Writing Documentation: Teach, Don't Tell
Programmer Steve Losh has written a lengthy explanation of what separates good documentation from bad, and how to go about planning and writing documentation that will actually help people. His overarching point is that documentation should be used to teach, not to dump excessive amounts of unstructured information onto a user. Losh takes many of the common documentation tropes — "read the source," "look at the tests," "read the docstrings" — and makes analogies with learning everyday skills to show how silly they can be. "This is your driving teacher, Ms. Smith. ... If you have any questions about a part of the car while you’re driving, you can ask her and she’ll tell you all about that piece. Here are the keys, good luck!" He has a similar opinion of API strings: "API documentation is like the user’s manual of a car. When something goes wrong and you need to replace a tire it’s a godsend. But if you’re learning to drive it’s not going to help you because people don’t learn by reading alphabetized lists of disconnected information." Losh's advice for wikis is simple and straightforward: "They are bad and terrible. Do not use them."

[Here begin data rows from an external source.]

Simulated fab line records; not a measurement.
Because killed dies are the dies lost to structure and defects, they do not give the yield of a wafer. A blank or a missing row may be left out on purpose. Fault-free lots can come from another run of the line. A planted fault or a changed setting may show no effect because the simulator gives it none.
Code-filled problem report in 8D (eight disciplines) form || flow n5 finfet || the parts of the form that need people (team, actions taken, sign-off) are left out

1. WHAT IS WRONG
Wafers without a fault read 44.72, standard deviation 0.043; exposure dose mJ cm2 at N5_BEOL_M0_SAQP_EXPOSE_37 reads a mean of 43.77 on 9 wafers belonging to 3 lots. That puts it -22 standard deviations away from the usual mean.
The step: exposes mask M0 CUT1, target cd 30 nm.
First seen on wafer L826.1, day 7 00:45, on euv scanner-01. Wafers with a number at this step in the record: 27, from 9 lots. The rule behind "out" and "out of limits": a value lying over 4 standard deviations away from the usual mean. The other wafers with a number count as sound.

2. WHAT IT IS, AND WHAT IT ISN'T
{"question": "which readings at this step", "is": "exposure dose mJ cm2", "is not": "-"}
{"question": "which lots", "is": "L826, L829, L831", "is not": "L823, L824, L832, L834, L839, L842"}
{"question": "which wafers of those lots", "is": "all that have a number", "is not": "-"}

Do you really want to read the source code for ssh every time you forget whether it's -p or -P to specify the port? (It's one for ssh and another for rsync...)
As an author of three successful dead-tree programming books, I have a few observations.
1) I use the electronic versions myself because of easy search (better than an index) and copy/paste.
2) In book format, it's possible to lead a reader through topics in a sensible order that builds on prior topics.
3) The challenge with electronic/on-line documentation is that there is no expectation that readers will approach the material in any particular order. Readers type a search term into google and up pops a page or two of documentation. How can the author make safe assumptions about the definitions of terms and prior conceptual knowledge the reader will have? Adding links to the definitions of terms and links to chapter oriented conceptual documentation doesn't usually help because readers are impatient, and there is no good place in the middle of the documentation to start.
4) Many readers don't know the terms to type into google and therefore aren't lead to the relevant conceptual documentation even if they would have read it had they known.
In my opinion, Stack Overflow is most often the blind leading the blind. There will be 20 wrong answers, 10 answers to the wrong question, 2 suboptimal solutions, and if you are in luck there will be 1 good solution. Now, tell me which is which. It seems to me that the good answer is almost always buried under crap.
Stack overflow questions are often badly stated and difficult to find with more correct search terms. If you don't even know the search terms, the site is useless.
There have been a few times when stack overflow saved me a lot of time. There have been many times when stack overflow has been a pointless time sink.
I hate you! You're one of those co-workers that urgently e-mails me at 1AM in the morning asking me how to use some utility I wrote. In the morning I reply, "Use the -h switch, you mother f*cker." Followed by my usual disclaimer--"Every utility I write has an -h switch, which describes the switches option-by-option, followed by short description of the function of the utility, plus gives links to additional documentation."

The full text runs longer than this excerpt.